2. Stapleton has loaned Keystone Weekend LLC substantial monies,
goods and services (in excess of $10,000) and has not been repaid.
56. Employees of the PLCB were authorized to attend the Keystone Weekend events
on Friday, September 23, 2011. Employees were not required to submit leave to
attend the event.
THE FOLLOWING FINDINGS RELATE TO ALLEGATIONS THAT STAPLETON
ACCEPTED OFFERS FROM A PLCB VENDOR TO PARTICIPATE IN THE 2010 AND
2011 AT&T PRO-AMS AT/OR ABOUT TIMES WHEN STAPLETON WAS RESPONSIBLE
FOR APPROVING LISTINGS/DELISTINGS AND PURCHASES WHICH INCLUDED
PRODUCTS FROM THE OFFERING VENDOR.
57. In 2010 and 2011, Capital Wine and Spirits invited Stapleton and members of the
PLCB to participate in Pro-Am golf events occurring at the Aronimink Golf Club.

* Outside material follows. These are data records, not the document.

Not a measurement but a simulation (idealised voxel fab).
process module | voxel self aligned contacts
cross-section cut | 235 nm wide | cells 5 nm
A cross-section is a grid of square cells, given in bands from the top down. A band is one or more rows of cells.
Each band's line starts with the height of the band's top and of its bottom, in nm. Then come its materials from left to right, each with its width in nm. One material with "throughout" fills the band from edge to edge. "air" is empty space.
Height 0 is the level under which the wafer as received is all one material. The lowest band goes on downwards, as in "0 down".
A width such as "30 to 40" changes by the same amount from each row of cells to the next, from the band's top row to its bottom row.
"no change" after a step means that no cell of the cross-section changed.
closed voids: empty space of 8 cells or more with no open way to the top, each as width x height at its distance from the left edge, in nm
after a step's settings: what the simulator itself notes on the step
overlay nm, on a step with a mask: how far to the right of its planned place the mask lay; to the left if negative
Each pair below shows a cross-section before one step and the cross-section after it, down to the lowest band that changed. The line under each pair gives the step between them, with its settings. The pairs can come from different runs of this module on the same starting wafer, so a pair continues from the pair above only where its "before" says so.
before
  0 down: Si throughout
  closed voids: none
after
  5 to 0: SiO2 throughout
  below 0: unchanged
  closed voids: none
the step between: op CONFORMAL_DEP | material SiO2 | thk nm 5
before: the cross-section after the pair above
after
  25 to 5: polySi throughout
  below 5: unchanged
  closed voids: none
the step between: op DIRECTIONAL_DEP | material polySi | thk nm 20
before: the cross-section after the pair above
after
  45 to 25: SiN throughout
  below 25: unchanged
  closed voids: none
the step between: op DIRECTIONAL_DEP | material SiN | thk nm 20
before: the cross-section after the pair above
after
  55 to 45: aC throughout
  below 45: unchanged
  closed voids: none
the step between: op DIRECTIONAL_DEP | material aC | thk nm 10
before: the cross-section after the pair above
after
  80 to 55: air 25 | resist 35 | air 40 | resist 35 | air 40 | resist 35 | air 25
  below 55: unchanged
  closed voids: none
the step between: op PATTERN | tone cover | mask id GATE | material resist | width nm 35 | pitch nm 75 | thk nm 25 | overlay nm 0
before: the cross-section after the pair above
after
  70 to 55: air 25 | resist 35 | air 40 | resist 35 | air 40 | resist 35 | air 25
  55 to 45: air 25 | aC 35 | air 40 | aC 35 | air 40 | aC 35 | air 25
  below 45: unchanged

a. Aronimink Golf Club is a private country club located at 3600 St. Davids
Road, Newtown Square, Pennsylvania 19073.
b. The golf club has a championship golf course that is rated as one of the top
golf courses in the United States.
c. Mr. Stapleton is a member of Aronimink Golf Club, and was a member in
2010 and 2011.
58. The AT&T National Golf Tournament (“AT&T Tournament”) was held at Aronimink
Golf Club during 2010 and 2011.
a. The AT&T Tournament was part of the Professional Golf Association (“PGA”)
Tour, in which weekly tournaments are held across the country.
b. The AT&T Tournament at Aronimink Golf Club was managed and organized
by the Tiger Woods Foundation for the PGA.
1. The Tiger Woods Foundation was established in 1996 by Tiger
Woods and his father, Earl Woods, to create and support community-
based programs that improve the health, education and welfare of all
children in America.
2. One of the programs supported was the AT&T Tournament.
59. The AT&T Tournament is normally held from Monday through Sunday.
Stapleton, 12-027
Page 21
a. From Monday through Wednesday, Pro-Am Tournaments are held, in which
amateurs will play along with a professional golfer for a fee.
b. The actual PGA golf tournament is held from Thursday through Sunday.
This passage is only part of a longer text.